For its latest title, EA (s erts) has brought Bioware’s Mass Effect to iPhone. This installment builds on the story from the original critically acclaimed console game.
Set in the same universe as the original console game, Mass Effect Galaxy features a rich story peppered with action-packed gunplay.
As you’d expect with a game set in the Mass Effect universe, the game is driven by a strong plot, leading you from one shoot out to the next. Imagine an episode of 24 set in outer-space featuring feuding alien races, with you as an intergalactic Jack Bauer.
Talk First, Shoot Later
The story is compelling, but the conversation branching — being able to guide your character through interactive dialogue scenes — seems like smoke and mirrors. More often than not it seems thst there’s a predetermined outcome to a conversation and that there’s nothing that can be done to change it.
Setting dialogue navigation aside though, the artwork and animation is impeccable. Instead of going for hi-res 3D motion graphic sequences, we’re treated to a cartoony take on the Mass Effect universe. Indeed it was so effective that I was left hankering for a Mass Effect Saturday morning cartoon.
Tilt ‘n’ Tote
The combat sequences, slotted in between each dialogue segment, are played from a birds-eye view. The controls are a great twist on an established genre: your mercenary fires automatically, it’s up to you to tilt the iPhone, moving him to a more strategic area of the map.
Unfortunately, on my iPhone 3G, the combat sequences suffer from slowdown. At times, the game is rendered unplayable to the point that I rebooted the iPhone several times throughout the game. Plus, the game suffers from an occasional bug whereby a combat sequence begins but you’re unable to control the main character. It’s a horrid bug and, for EA and BioWare, unexpected and improper.
There are also long loading times between combat rooms. Its frustrating enough to have to wait a minute or more to play through a 30 second sequence, it’s worse still that EA has seen fit to place advertisements on the loading screens. It’s a real drag to be advertised to in a premium app, especially when the advertising breaks up the story and ruins what little immersion the game has to offer.

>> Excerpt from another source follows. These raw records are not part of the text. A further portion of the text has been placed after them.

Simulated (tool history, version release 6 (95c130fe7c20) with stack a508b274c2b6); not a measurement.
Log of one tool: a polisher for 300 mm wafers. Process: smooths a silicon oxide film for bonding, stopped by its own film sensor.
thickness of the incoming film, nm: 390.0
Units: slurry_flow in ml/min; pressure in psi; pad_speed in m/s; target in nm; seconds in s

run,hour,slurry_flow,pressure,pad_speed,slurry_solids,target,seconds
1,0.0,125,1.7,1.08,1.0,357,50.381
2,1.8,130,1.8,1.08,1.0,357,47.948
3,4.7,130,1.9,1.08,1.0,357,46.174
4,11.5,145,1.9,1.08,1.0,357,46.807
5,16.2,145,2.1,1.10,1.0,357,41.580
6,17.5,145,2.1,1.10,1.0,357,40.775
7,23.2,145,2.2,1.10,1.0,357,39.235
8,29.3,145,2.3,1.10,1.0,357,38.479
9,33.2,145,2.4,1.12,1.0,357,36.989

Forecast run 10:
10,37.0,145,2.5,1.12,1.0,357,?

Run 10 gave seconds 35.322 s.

Summing Up: Rotten Apple Award
EA needs to up its game on iPhone. It may be the big boy on console and PC, but young upstarts like ngMoco, Chillingo and BulkyPix are making better games — games that are fun and stable.
Gamers who are familiar with Mass Effect would be forgiven for expecting more from the iPhone iteration. The game’s bugs are a major disappointment and, while it may be an interesting play for avid followers of the franchise, this is one to avoid for everyone else.